Does it matter that Minnesota students are in school less than most of their peers?

It is summer break for Minnesota students, marking the conclusion of another school year. At an average of 174 days per year, Minnesota public school students spend less time in the classroom than a large number of their peers across the country.

Newly published research on schooling and instructional time in U.S. public schools found that during their K-12 journey, millions of students will have access to two years of additional time in school compared to millions of their peers, all depending on where they live.

The paper, published in the American Education Research Journal, examined the complex role that time plays in the learning process. “What is the effect of time in school on student achievement?” the authors set out to answer. (Excluded from their analysis were alternative schools, special education schools, and career/technical/vocational schools.)

After synthesizing the findings from 74 studies on the topic and organizing their review around four policies that influence structure and time in school — extending the school year, extending the school day, a four-day school week, and setting school start times — the authors discovered

a compelling body of evidence that increasing total time leads to gains in academic achievement, the magnitude of which depends critically on the existing amount of time, how time is increased, and how time is used.

Research also consistently shows that student achievement declines when districts reduce time in school by adopting four-day school weeks. [Check out the latest study here.]

The authors compiled the literature on the topic into the figure below (Panel B), noting that

additional days of instruction lead to improved academic outcomes for students of generally small magnitude in both the U.S. and international context. More substantial expansions of the school year do appear to produce larger effects, but these are often measured in terms of on-time educational progress and attainment and do not show in the figure. Reductions in the length of the school year often have the opposite effect, harming student achievement.

Source: “Time in School” by Matthew Kraft and Sarah Novicoff

Literature on extending the length of the school day also suggests, overall, a “consistent positive effect of adding more total time on student achievement,” continue the authors.

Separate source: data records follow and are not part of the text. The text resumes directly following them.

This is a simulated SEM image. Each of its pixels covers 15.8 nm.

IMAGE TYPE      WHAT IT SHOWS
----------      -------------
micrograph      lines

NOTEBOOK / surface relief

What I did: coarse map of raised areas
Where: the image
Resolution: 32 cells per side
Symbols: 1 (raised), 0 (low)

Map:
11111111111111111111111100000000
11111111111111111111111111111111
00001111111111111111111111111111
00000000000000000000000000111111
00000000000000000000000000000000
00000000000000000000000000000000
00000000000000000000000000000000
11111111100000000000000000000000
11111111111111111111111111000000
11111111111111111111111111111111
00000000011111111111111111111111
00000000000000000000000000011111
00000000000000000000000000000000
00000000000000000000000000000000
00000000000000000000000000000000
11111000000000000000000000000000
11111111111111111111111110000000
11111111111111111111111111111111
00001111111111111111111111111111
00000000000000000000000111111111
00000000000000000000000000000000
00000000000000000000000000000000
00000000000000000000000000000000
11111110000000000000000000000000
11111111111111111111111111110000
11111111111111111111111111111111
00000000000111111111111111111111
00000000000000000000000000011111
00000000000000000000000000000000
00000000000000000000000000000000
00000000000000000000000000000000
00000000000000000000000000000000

“Total time” in school is the number of planned days per year multiplied by the number of planned hours per day. Minnesota statutes mandate at least 165 days of instruction for a student in grades 1-11, unless a four-day week schedule has been approved. A student in kindergarten must receive at least 425 hours of instruction, a student in grades 1-6 must receive at least 935 hours of instruction, and a student in grades 7-12 must receive at least 1,020 hours of instruction.

Perhaps to account for lost instructional time due to off-task behavior, transitions, student disruptions, etc., Minnesota students spend an average of 6.72 hours per day in school, an average of 174.13 days per year, and an average of 1,171 total hours per year, according to the report. So, higher than the minimum requirements but still on the low end compared to other states (see table below). Texas students receive the highest number of total instructional hours in a year with an average of 1,324 and Hawaii students receive the lowest, with an average of 1,143 total hours per year.

The variations among states mean that public schools at the 90th percentile of number of hours per day are in school almost 200 hours more than schools at the 10th percentile, according to the report. That equates to a difference of approximately five and a half weeks of schooling, or more than two full school years over a student’s 13 years in the U.S. school system.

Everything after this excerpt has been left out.